After you’ve typed in this source code, click the “Verify” button in the toolbar to check the syntax. If you’ve made any mistakes, correct them before continuing.

Once the code is verified, click the “Upload” button in the toolbar to write it to the Arduino’s flash memory.

Running with serial monitor

Once the sketch has been written to the Arduino, it will start running automatically. You can check the values being received from the temperature sensor by opening the serial monitor in the Arduino IDE. To do that, click the “Serial Monitor” button on the right side of the toolbar. A console window will open up, and you should see a stream of data similar to this:

86.0
86.0
86.2
86.2
86.0
85.8
85.8
85.8

You may see values lower or higher than this. (The sensor on my Arduino seems to run a little hot.)

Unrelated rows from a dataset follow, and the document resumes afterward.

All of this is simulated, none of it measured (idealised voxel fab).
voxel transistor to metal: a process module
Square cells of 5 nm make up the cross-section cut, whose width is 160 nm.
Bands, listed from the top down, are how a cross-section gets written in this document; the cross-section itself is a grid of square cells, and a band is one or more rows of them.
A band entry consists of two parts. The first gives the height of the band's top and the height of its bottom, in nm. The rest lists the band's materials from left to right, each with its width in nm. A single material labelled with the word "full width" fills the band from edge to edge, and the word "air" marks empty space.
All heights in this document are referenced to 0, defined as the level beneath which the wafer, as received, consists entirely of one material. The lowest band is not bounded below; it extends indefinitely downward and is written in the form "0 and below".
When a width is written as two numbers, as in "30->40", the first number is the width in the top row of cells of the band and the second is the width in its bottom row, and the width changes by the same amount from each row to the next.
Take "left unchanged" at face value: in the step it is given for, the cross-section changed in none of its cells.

Now that we have the Arduino supplying temperature data, the next step is to make it available on the web.

Plotly account

Plotly is an online analytics and data visualization tool. It provides online graphing, analytics, and stats tools for individuals and collaboration, as well as scientific graphing libraries for Python, R, MATLAB, Perl, Julia, Arduino, and REST.

It also has a streaming API, which we’ll use to get our data to the web.

To set up a free Plotly account, go to the Plotly home page here. After you create your account, there are three pieces of information you’ll need to remember. We’ll be using them later:

Username
API key
Streaming API token

Node.js

To get our data from the Arduino to Plotly, we’ll use Node.js.

Node.js is an open source, cross-platform runtime environment for server-side and networking applications. Node.js applications are written in JavaScript and can be run within the Node.js runtime on OS X, Microsoft Windows, Linux, and a handful of other operating systems.

First, make sure your system is up-to-date. Open a terminal and issue the following command:

sudo apt-get update

sudo apt-get upgrade -y

(Probably a good idea to reboot after this.)

Then, download and install node.js:

For the wget step, the latest as of this writing seems to be http://nodejs.org/dist/v0.11.9/, but I was not able to get this version to work. I used http://nodejs.org/dist/v0.10.16/.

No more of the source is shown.